At the bottom of the switchbacks we came to a level camping area, and stopped to discuss which way we should go. I once again pulled up the app, and we decided to continue following the trail as we were not yet to the icon on the map indicating the falls. Plus, we had not yet done our fifth creek crossing as instructed by Berta.
Richard had in his mind a picture of what we would see when we arrived at The Kettles, and he had not yet seen that spot. I remembered thinking about how Rob had told me it would be a four mile round trip, easy hike. But, he and I have lied to each other before about distance and difficulty of a trail. Usually not on purpose, but because our memories from prior hikes were faulty. Doreen kept commenting that she felt we had missed a turn because the route we were taking did not seem familiar to her.
Eventually, we reached a spot on the trail that matched up with the waterfall icon on my app. Through the woods to the left we could see water, and we could see faint footpaths leading down a steep embankment toward the water. But, both Richard and Doreen agreed that this did not look familiar to them.
We continued down the trail, thinking there would be a level path leading back up to the falls, but never saw anything. Finally, Doreen stopped and called Berta. I’m not sure what magic trick she pulled to get a signal, because I certainly didn’t have one. Berta told her that if we could see The Kettles through the trees, we had gone too far and that we needed to backtrack above them, cross the creek, and approach from the other side.
We went back up the trail, passed the falls, and began looking for a place to cross the creek. We crossed in a couple of spots, but couldn’t find a trail on the other side. We went back and forth some more trying to decide what to do. Doreen called Berta again and found out that we had gone much too far. She said that we should not have gone past the switchbacks that we had come down. Oh great!
We decided that the cascades we were seeing through the trees were too enticing to pass up, so we braved the steep climb down the hillside to explore them. We were certainly glad we had, because we found ourselves on a wide, sloping rock that jutted out into the creek above and below some beautiful waterfalls.
Across from us was a boulder the size of a dump truck that seemed to be precariously balanced above the creek. Above us the falling water had carved out huge pot holes filled with pools of running water. And, below us was a chute of rushing water that must have been glorious to behold from below, if only we could figure out a way to get there. What we were seeing matched up with our memory of the photos we had seen online of what was called Steels Creek Falls, but Richard and Doreen agreed that this was not The Kettles.

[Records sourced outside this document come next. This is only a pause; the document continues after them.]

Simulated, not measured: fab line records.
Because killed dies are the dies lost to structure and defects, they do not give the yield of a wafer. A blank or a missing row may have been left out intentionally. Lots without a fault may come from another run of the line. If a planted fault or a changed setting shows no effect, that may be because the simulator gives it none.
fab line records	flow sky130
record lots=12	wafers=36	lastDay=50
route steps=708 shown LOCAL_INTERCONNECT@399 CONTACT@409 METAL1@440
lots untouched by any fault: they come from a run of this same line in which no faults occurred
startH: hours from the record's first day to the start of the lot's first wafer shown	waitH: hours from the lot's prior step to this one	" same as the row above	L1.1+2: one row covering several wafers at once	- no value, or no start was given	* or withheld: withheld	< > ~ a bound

After taking a few pictures here, we decided to climb back up to the trail, and retrace our steps to find The Kettles. We agreed that even if we didn’t find them, it would be worth the trip to observe what we had just seen. The anticipation of seeing more beautiful falling water gave us the energy needed to make the ascent through the switchbacks.
Finally, we arrived back at the spot where I had seen water through the trees a few hours before, and decided that this was indeed what we had been looking for all along. We continued back up the trail past it as instructed by Berta, climbed back over one of the fallen trees, and went toward the creek through a camping area. We waded into the creek, and suddenly things looked more familiar to Doreen.
As we were wading down the creek to the top of The Kettles, we heard someone call to us from the trail above. A young man came to the side of the creek and shouted to us that if we were trying to get to the waterfall, we should come back to the trail and that were was a side path right down to it.
Rob and I made our way back across the creek, fought through some heavy overgrowth, and finally got to the trail. The young man told us that you could wade down the creek to reach it, but that was the hard way. He told us where to find the path we needed, and then headed back up the trail with his party, including a young woman who was hiking barefoot!
We heard Doreen and Richard shouting for us as we found the footpath, and as we got down to the waterfalls saw that they had reached them from above and were shouting to tell us they had found them. Finally, we were where we had wanted to be all along!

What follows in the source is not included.